U N C H A I N E D - M E L O D Y.

Wednesday, March 16, 2005

No mistake about this...

Vulnerable...Yes
Brittle...No

Wednesday, March 09, 2005

Ignored beautifully...

Ignored as if non-existent. It couldn't have got more shocking and traumatizing than that moment. Though the eyes were meeting, may be by mistake only, not regularly but still the presence was acknowledged in the same way we bother strangers in a busy public place. The purpose is solved if this is being done to make me feel this way. Never knew a punishment can be so cruel. And i'm also trying best to add to the agony wherever/whenever/however possible. Want to get into each-other's brains to know the reason, feel everything and find the anwer to Why?
The divine must have had a good reason for all these happenings. Wish I could understand!

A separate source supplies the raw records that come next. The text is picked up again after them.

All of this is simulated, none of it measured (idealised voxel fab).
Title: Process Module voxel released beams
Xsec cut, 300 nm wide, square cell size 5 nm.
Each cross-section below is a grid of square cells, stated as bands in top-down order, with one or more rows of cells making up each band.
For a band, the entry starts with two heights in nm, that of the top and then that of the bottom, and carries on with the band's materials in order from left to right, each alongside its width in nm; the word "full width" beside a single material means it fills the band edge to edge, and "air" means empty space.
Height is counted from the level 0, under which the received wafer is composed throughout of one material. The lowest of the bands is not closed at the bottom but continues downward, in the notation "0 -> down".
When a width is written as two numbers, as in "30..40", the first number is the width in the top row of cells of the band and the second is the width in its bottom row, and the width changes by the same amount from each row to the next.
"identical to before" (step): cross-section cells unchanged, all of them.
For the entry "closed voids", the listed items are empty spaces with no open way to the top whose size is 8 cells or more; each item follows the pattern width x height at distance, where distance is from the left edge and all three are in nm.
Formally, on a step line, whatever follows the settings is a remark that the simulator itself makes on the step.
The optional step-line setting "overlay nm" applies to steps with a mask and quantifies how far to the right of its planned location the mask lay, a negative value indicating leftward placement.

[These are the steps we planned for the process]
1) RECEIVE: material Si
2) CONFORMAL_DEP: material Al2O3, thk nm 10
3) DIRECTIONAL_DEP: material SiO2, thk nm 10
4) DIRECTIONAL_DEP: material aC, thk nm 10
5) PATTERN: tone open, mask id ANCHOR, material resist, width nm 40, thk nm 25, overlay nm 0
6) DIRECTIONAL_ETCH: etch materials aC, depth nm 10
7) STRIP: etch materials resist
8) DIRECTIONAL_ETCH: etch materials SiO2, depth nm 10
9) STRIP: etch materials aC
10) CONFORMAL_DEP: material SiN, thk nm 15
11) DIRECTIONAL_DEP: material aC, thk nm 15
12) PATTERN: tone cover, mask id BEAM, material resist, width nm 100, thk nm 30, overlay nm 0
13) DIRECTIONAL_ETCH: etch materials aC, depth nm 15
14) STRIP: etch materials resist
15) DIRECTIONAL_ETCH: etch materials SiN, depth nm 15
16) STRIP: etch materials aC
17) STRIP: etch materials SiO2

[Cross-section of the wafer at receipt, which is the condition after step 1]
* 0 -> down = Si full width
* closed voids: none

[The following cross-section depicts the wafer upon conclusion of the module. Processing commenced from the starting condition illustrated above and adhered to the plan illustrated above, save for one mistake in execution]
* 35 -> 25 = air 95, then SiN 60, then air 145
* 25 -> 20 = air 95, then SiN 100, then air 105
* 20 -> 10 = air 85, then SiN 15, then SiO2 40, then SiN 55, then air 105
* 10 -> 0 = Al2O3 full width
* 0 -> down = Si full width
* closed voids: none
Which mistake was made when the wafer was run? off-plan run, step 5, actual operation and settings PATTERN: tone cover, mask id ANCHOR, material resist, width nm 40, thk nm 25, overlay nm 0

And they say Walk On. So easy!

Friday, March 04, 2005

Its me! Posted by Hello

Wednesday, March 02, 2005

The end begins...

Is this the beginning of the end? Realizing that the things are somewhat getting on the same track as some 8-9 months back...a slow, painful, death of the best thing i have in life. And its not getting any better. And the worst part is tht this time also i fail to understand the what's/how's/why's of the happenings. Everything was fine, infact great. On one bad day i got the blasting of a lifetime n things started getting deteriorate after tht day. Last time this phase continued for more than 6 months...but after that period everything got to normalcy. Wonder for how long this will be continuing, and what'll happen after that. Last time i didnt got into the details and why's but this time i'll make sure that i know the reasons, cause before i submit. Although i wont withdraw that easily this time. I wish this time the fault is all mine because i can only take all this if this is a punishment of the words i've said, things i've done or the words i didn't said or the things i didn't do.
Now wonder...is it the beginning of the end or the ending of the beginning!